Composing “Shepherd Girl”: Three Versions

I now have three versions of the “Shepherd Girl” poem from which I must choose one as the final composition. They are similar in most respects except for stanza two, which concerns how my mother passed the time whilst sheep watching. The dilemma: which pastime is most apt?

Another decision I must make concerns a line in stanza three: do I choose the figurative version, which allows for good onomatopoeia but poor fluidity, or the literal version, which allows for better flow but little lyrical effect—alliterative, onomatopoeic or otherwise? I cannot decide!

Composing “Shepherd Girl”

“Shepherd Girl” is developing beautifully. Three of the four stanzas have their variations reduced to one or two preliminary versions for the final draft; only the second stanza has yet to be brought to that point, with about nine variations under consideration.

I spent much of the week on those variations, attempting to weed out the least workable among them; but, with every one I eliminated, several more would spring up! From more than twenty options, I have now set apart nine from which I must extract one.

It sounds complicated, but the poem is a simple ballad with short lines. The challenge is finding the right details to cast in verse—those that best capture the subject and theme (a biographical glimpse into my mother’s youth—its innocence, hardship and beauty).

Balancing Fancy and Fact

Dot's Cottage. Copyright 2010 Google.
The cottage my mother grew up in, very different in appearance today. Directly to the left behind it, the gentle divide between two elevations of the Little River Mountains where I assumed (incorrectly) she tended the sheep. The actual pasture was toward the far left of the scene, up and over the slope (just left of the first telephone pole; at the time, she lived in a little hamlet just beyond the frame). (Google Street View)

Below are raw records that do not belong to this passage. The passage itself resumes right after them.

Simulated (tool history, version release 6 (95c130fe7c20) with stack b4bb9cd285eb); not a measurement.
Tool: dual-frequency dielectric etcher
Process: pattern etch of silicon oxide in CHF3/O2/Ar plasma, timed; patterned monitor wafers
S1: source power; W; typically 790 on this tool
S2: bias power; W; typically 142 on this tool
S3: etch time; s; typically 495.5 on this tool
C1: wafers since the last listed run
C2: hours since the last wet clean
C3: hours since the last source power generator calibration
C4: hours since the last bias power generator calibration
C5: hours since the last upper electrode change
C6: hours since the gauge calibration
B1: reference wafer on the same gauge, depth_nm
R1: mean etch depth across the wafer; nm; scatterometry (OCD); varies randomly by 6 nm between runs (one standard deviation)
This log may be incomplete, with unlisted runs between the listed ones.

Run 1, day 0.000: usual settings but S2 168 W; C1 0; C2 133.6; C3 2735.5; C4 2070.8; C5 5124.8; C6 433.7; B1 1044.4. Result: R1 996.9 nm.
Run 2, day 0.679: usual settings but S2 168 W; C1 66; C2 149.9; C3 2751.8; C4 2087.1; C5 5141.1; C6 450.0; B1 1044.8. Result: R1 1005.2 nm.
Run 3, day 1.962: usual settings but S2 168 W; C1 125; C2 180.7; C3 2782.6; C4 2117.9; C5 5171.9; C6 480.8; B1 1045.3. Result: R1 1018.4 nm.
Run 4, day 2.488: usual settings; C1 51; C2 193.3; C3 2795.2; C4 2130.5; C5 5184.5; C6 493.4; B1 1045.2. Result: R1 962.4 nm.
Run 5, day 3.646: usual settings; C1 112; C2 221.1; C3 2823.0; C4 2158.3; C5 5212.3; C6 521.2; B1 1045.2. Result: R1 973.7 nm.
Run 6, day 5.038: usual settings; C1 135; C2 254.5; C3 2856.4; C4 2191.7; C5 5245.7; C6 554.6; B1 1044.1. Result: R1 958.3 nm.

“Shepherd Girl”, the poem I am currently developing, describes a day in the hard but simple youth of my mother. At eight years old, it was her duty to watch sheep up the nearby mountain, spending many hours alone on the eastern extension of the Little River range. Twice now have I been confronted with an erroneous understanding (on my part) of the details she had shared of that period.

The slope and fold, for example, were not where I thought they were, and she lived then in a different locale! These discoveries I had to weave anew into the composition as, upon pressing her further, she provided greater clarification. There is in the work a touch of pastoral romanticism—a fragile girl on a rugged mountain—but I want as far as possible her actual experience reflected in the lines.